RESOURCE CENTER

“Really Strategies provides us with the third-party expertise we need.”

—Kinsey Wilson
USATODAY.com
Resource Center

Really [Solid] Architecture

by Joseph Barnes

Often, publishers can't find a content management product that meets enough of their requirements to bet the ranch on. This leaves little choice but to design and build a custom solution. And once the commitment is made to build rather than buy, the fun begins. Now the talk shifts from "will they?" and "could they?" to "now we have to" and "how do we?" Following a detailed requirements analysis, your next step involves the architecture and design of the system.

Your organization probably already has some architectural and platform preferences, such as whether to use J2EE or .NET, and which relational database to use. Regardless of those choices, you need to decide exactly how to store both data and documents along with their relationships to one another. Also, you need to determine how to reflect those relationships in user interfaces and editing tools.

Repository Needs

The core of any content management system is the storage architecture. The thing that differentiates content management storage repositories from other systems is the elevation of stored documents to be as or more important than data. In this instance, "data" refers to information that is relational in nature and further describes various aspects of the documents in your system; in the context of content management systems this data is often called metadata.

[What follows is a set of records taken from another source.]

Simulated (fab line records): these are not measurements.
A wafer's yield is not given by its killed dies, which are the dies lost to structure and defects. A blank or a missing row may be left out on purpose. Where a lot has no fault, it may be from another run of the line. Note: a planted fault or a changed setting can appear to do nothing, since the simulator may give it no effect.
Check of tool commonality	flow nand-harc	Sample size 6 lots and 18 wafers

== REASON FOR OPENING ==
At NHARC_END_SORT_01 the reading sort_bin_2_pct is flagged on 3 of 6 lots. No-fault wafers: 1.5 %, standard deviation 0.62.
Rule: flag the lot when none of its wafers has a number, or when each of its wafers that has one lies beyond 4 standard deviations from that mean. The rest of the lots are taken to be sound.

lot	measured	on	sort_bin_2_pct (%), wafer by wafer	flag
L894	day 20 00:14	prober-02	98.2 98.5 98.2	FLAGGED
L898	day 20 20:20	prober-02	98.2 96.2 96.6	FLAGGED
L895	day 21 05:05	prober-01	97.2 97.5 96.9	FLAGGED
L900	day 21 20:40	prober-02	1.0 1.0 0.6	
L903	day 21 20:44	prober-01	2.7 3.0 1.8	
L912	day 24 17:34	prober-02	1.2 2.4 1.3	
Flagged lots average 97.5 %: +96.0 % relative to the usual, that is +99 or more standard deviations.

"Documents" can be hard to define, but most people instinctively know that they are different from data. One differentiator is that it typically makes sense to mark up documents in some fashion, e.g., with XML tags, with Word styles, etc. Also, people typically want to see (read, edit, write, etc.) an entire document, not just its parts. Data is typically much more granular than this—a single value in a field. In reality, the distinction between data and documents can often be ambiguous (and even arbitrary based on organizational history—we've always done it that way). For example, is an article's title data or part of the article document? Or is it both? The need to easily support the "both" option is one of many good reasons for managing documents with XML, where the distinction between data (high fielded information) and documents (less fielded information) can be blurred. From this point on, this article is primarily focused on XML documents as opposed to other types; the architecture choices for non-XML documents are limited due to their unpredictability.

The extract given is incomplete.